A suspect has been charged with a hate crime in San Francisco after a bizarre incident in which police say he used his skateboard to attack a 30-year-old Jewish man.

Officials say the incident occurred on Haight Street shortly after midnight on Dec. 17. The suspect, Eduardo Navarro Perez, 31, allegedly asked the victim “if he was Jewish or Black,” according to the city district attorney’s office, then attacked him after he said he was Jewish while making “disparaging remarks towards Jewish people.”

Police arrested Perez that same day and have held him in custody since, deeming him a threat to public safety. He faces a charge of assault with a deadly weapon in addition to the hate crime.

Brooke Jenkins, the newly elected district attorney who replaced ousted Chesa Boudin, announced the charges in a press release accompanied by a tweet on Thursday. Jenkins’ administration, like her predecessor’s, has stressed the importance of prosecuting hate crimes, particularly amid a rise in visible assaults and other crimes targeting people of Asian descent.

The advocacy group StopAntisemitism tweeted about the attack.

The prosecution marks a rare instance in recent years of an arrest following an anti-Jewish hate crime in San Francisco.

According to figures provided by the San Francisco Police Department last year, from 2018 to 2021 there were 16 anti-Jewish bias crimes reported in the city, none resulting in an arrest. The figures were provided in September 2021; SFPD has not responded to a recent request for an update.

Among the hate crimes that worried the city’s Jewish community last year were two acts of vandalism that occurred during, or soon after, an escalation of violence in Israel and the Palestinian territory of Gaza. In May, a Chabad preschool was vandalized with the words “Death to Israil,” while in June a popular Jewish-owned café in the Mission, Manny’s, was defaced with graffiti reading “Racist pigz,” “Zionist pigz” and “Free Palestine.”

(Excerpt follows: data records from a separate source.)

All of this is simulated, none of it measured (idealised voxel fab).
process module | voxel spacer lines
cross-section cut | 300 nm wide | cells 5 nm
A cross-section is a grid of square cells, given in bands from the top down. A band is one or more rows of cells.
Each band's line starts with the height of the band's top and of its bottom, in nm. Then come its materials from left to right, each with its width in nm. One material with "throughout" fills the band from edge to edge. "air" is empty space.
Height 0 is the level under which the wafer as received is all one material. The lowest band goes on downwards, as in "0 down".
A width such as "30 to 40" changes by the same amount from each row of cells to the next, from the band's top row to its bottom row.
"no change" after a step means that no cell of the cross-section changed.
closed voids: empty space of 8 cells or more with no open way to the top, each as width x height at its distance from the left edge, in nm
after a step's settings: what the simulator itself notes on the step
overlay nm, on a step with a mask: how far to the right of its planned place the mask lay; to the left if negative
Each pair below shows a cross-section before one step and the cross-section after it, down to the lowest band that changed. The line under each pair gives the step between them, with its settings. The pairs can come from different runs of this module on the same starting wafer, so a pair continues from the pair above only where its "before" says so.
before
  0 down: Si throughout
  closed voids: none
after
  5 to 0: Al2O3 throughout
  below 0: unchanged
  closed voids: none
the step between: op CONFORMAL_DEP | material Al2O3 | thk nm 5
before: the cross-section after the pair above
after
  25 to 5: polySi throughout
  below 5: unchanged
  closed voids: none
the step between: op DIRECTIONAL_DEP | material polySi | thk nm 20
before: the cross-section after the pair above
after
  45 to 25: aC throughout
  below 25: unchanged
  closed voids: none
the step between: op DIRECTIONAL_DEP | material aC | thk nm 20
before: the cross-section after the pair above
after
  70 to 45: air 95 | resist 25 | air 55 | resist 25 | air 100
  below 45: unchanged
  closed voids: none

Perez faces up to seven years in state prison if found guilty, the DA’s office said. According to California law, a deadly weapon can be defined either as “any object, instrument, or weapon that is inherently deadly” or “one that is used in such a way that it is capable of causing and likely to cause death or great bodily injury,” per the Kann California Law Group, a criminal defense firm.